Hardware Scrambling – No More Password Leaks

The main reason for passwords appearing in headlines are large password breaches. What about being able to fearlessly publish scrambled passwords as they are stored on servers and still keep passwords hidden even if they were “123456”, “password”, or “iloveyou”.

We have developed a system that uses a trusted hardware component to “scramble” user passwords. This trusted hardware holds encryption keys that scramble passwords (using SHA1-HMAC) and one needs this hardware to do any password attack. If we use the system for, let’s say, WordPress then instead of calling MD5 function, we call a REST API of our system, e.g.:
pwdValue = readfile("https://scrambler.s-crib.com:4242/SCRAMBLE/george/$receivedPwd/4/salt");

This small difference in the WordPress code (arguably we will need a plugin initially) means that you can publish all scrambled user passwords for anyone to download and no one will be able to find passwords even if they were “password”, “12345678” or “letmein”.
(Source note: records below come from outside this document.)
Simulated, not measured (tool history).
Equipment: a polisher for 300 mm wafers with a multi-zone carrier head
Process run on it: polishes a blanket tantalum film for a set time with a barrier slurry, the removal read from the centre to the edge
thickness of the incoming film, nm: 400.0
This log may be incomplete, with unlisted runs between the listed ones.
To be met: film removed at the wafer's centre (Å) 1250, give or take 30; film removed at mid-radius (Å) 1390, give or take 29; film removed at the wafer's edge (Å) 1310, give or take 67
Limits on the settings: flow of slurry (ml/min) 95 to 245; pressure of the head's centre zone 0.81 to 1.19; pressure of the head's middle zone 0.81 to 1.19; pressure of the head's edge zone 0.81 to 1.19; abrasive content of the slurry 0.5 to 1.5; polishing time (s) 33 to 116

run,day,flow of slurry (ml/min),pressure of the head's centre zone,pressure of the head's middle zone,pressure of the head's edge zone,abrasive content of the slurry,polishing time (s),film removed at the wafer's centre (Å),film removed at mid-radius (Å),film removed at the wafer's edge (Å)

Figure 1: Two S-CRIB Scramblers plugged to Raspberry Pi.

The current implementation uses Raspberry Pi as an “untrusted” host for web service. It is an inexpensive but sufficiently powerful platform for our password scrambling system.

Security

Our way of password scrambling is to compute message authentication code with SHA1-HMAC. This is a one-way cryptographic function with a key. This key is only available inside the trusted hardware device (Scrambler). It is not stored on the server using S-CRIB Scramblers or anywhere else.

As long as the encryption key is kept secret, all passwords are secure, regardless of their own strength. Even if passwords were just one letter, the attacker would not be able to find out from their scrambled values.

Our first implementation used encryption – the idea was to provide more flexibility for administrators. On second thought, we realised that it might be better not to put so much responsibility on administrators and so the product now uses SHA1-HMAC.

The dongle (Scrambler) uses 4 keys / passwords.

  • 1 – 10 characters long is used to identify clusters (when more than one dongle is used to boost throughput).
  • 2 – this is the actual key for SHA1-HMAC
  • 3 – this is used for initialisation vectors.
  • 4 – encryption key for remote commands ENSCRAMBLE and ENGETID. This key is shared with the client (WordPress in our case) to provide end-to-end encryption of passwords sent for scrambling.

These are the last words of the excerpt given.